3 Database

In this section we are going to clean and store datasets into duckdb database. We are going to filter datasets only to include these countries:

##  [1] "Albania"                "Armenia"                "Austria"                "Azerbaijan"             "Belarus"               
##  [6] "Belgium"                "Bosnia and Herzegovina" "Bulgaria"               "Croatia"                "Cyprus"                
## [11] "Czechia"                "Denmark"                "Estonia"                "Finland"                "France"                
## [16] "Georgia"                "Germany"                "Greece"                 "Hungary"                "Iceland"               
## [21] "Ireland"                "Italy"                  "Kazakhstan"             "Latvia"                 "Lithuania"             
## [26] "Luxembourg"             "Malta"                  "Republic of Moldova"    "Montenegro"             "Netherlands"           
## [31] "North Macedonia"        "Norway"                 "Poland"                 "Portugal"               "Romania"               
## [36] "Russian Federation"     "Serbia"                 "Slovakia"               "Slovenia"               "Spain"                 
## [41] "Sweden"                 "Switzerland"            "Turkey"                 "Ukraine"                "United Kingdom"

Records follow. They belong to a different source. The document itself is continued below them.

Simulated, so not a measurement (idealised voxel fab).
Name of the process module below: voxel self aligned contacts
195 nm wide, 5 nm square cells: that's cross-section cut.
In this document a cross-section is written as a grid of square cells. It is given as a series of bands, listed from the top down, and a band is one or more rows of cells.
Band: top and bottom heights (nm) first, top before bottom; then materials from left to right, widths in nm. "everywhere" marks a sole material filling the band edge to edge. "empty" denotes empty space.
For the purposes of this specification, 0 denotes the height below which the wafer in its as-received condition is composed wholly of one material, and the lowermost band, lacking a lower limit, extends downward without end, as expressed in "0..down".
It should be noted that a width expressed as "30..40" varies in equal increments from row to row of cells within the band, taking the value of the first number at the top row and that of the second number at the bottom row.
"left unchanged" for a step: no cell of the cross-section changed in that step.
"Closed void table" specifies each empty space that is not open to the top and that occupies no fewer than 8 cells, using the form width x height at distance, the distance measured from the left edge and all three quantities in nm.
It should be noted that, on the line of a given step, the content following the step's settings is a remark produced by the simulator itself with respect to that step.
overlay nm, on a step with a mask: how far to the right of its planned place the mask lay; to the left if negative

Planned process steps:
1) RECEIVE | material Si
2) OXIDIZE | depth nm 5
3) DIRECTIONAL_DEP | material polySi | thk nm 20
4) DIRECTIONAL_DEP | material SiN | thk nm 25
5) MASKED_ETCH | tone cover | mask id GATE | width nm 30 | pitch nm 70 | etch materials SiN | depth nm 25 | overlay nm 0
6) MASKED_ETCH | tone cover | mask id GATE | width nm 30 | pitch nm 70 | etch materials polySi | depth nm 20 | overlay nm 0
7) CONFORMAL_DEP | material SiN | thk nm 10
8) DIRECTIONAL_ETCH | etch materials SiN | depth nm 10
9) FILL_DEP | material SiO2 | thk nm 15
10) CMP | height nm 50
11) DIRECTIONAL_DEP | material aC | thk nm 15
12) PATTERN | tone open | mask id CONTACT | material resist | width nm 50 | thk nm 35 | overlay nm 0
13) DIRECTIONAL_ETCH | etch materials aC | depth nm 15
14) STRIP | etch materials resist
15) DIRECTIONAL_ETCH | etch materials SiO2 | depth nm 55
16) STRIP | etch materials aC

First load necessary packages

library(fs)
library(dplyr)
library(vroom)
library(readxl)

3.1 Load datasets

3.1.1 Population dataset

Population dataset is in folder data/IHME_GBD_2019_POP_2010_2019_SYA/. Let’s load all file locations

loc <- ("data/IHME_GBD_2019_POP_2010_2019_SYA/")
files <- dir_ls(loc, glob = "*.CSV")
files

Load all files and check available countries and years

Load all files and clean the datasets

POP <- NULL
for(i in seq_along(files)) {
  population <- vroom(files[i], id = "file_name")
  
  POP <- population %>% 
    group_by(location_name, year_id, sex_name, age_group_name, age_group_id) %>% 
    summarise(total_population = sum(val, na.rm = T)) %>% 
    bind_rows(POP)
  
  rm(population)
}

## create a new age_group variable by re-adjusting age_group_name variable to integer
unique(POP$age_group_name)
POP$age_group <- POP$age_group_name
POP$age_group[POP$age_group == "<1 year"] <- 0
POP$age_group[POP$age_group == "95 plus"] <- 95
POP$age_group <- as.integer(POP$age_group)

## filter only europe countries
POP <- POP %>% 
  filter(location_name %in% europe) 

## Change location_names to universal
## change original to this: "Bosnia and Herz."> "Bosnia and Herzegovina"
## change original to this: Czechia" > ("Czech Rep.") > "Czech Republic"
## change original to this: "Russian Federation" > "Russia"
## change original to this: "North Macedonia" > "Macedonia"
## change original to this: "Republic of Moldova" > "Moldova" 
# unique(POP$location_name)
# POP[POP$location_name == "Bosnia and Herz.",] <- "Bosnia and Herzegovina"
POP$location_name[POP$location_name == "Czechia"] <- "Czech Republic"
POP$location_name[POP$location_name == "Russian Federation"] <- "Russia"
POP$location_name[POP$location_name == "North Macedonia"] <- "Macedonia"
POP$location_name[POP$location_name == "Republic of Moldova"] <- "Moldova"

Calculate Total population in 2019 of selected European countries

## Calculate Total population in 2019 of selected European countries
POP %>% 
  filter(sex_name == "both" & year_id == 2019) %>% 
  group_by(2019) %>%
  summarise(pop = sum(total_population)) -> total_population_2019
total_population_2019

3.1.2 IHME dataset

Datasets are in folder data/ihmedata/. Load all the file location into a object.

files <- fs::dir_ls ("data/ihmedata/", recurse = T, glob = "*.csv")
# files

Load all files and filter only selected countries

IHME <- NULL
for(i in seq_along(files)) {
  IHME <- IHME %>% 
    rbind(vroom(files[i], id = "file_name")) %>% 
    filter(location_name %in% europe)
}

3.1.3 Calculator files

We have included a Excel file which holds data for the calculator. These data are taken from the article Ameni et al. (2019) Cost-of-illness study of Obstructive Sleep Apnea Syndrome (OSAS) in Italy

tbl1 <- readxl::read_xlsx("files/osa_tables.xlsx", sheet = "causes")
tbl4 <- readxl::read_xlsx("files/osa_tables.xlsx", sheet = "causes_simple")
tbl2 <- readxl::read_xlsx("files/osa_tables.xlsx", sheet = "osa_armeni")
tbl3 <- readxl::read_xlsx("files/osa_tables.xlsx", sheet = "osa_benjafield")

3.2 Moving data to duckdb

In this section we move created datasets to duckdb database and trasform to parquet file.

3.2.1 Transform to parquet

Transform whole database to parquet file system

con = dbConnect(duckdb::duckdb(), dbdir="./data/sleep22.duckdb", read_only=FALSE)
if(dir.exists("data/parquet/")) fs::dir_delete("data/parquet/")
if(!dir.exists("data/parquet/")) dir.create("data/parquet/")
dbSendQuery(con, "EXPORT DATABASE 'data/parquet/' (FORMAT PARQUET);")
dbDisconnect(conn = con)

#END